China
2020.06.25 10:38 GMT+8

Chinese tycoon Huang Guangyu released on parole after 10 years in prison

Updated 2020.06.27 22:15 GMT+8

Huang Guangyu, chairman of GOME Electrical Appliances Holding Ltd., attends a news conference in the Hong Kong Special Administrative Region (HKSAR), China, August 17, 2006. /Reuters

The founder of China's once largest consumer electronics retailer, GOME Retail Holdings, was released on parole Wednesday after spending over 10 years in prison, according to a Beijing court.

Huang Guangyu, also former chairman of GOME, was arrested in 2008 and jailed in 2010. His 14-year sentence for illegal business dealings, insider trading and corporate bribery was shortened twice during his days behind bars. He was scheduled to be released in February 2021.

The Beijing No. 1 Intermediate People's Court on Wednesday decided to release Huang on parole until February 16 next year after receiving an application from the agency responsible for enforcing criminal penalties.
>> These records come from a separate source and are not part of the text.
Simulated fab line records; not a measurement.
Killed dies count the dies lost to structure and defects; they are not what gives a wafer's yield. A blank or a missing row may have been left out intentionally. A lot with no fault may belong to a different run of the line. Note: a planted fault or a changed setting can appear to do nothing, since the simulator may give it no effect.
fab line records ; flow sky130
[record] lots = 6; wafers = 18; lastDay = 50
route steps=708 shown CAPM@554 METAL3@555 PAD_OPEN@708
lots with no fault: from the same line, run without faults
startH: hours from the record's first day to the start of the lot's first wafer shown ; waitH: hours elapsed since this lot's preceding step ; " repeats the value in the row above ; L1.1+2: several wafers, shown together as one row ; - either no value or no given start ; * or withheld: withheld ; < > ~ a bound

Graphic by CGTN's Feng Yuan

Huang built his China's Best Buy from low-key beginning – a small vendor selling clothes in Beijing with his brother in 1987 when he was only 17 years old. Born and raised in a poor family in south China's Guangdong Province, Huang became China's richest man in 2006 according to Forbes Magazine. In 2008, the year he was detained, Huang ranked as No. 1 for the third time on Hurun's China Rich List, with a net worth of 43 billion yuan (about 6.3 billion U.S. dollars).

But by 2019, he had dropped to rank 280 on Forbes Rich List with an estimated wealth of 9.4 billion yuan, and his family ranked just 149 on Hurun's China Rich List with wealth of 22.5 billion yuan from retail and real estate investments.

As a traditional retail giant, GOME lost its stake at a time when e-commerce had just begun gaining mass popularity. Its revenue and profit witnessed a free fall starting 2016.

Graphic by CGTN's Chen Yuyang

The group has been accelerating its movement in online shopping. Earlier this year, GOME joined hands with two leading Chinese e-commerce platforms, JD.com and Pinduoduo, which grew fast in online retail during Huang's prison years, raising investments from the new partners by issuing convertible bonds.

As the news of Huang's release broke on Wednesday, shares of Hong Kong-listed GOME Retail surged by 17.4 percent. GOME's subsidiary and other firms related to Huang's businesses also saw a dramatic jump in their stocks.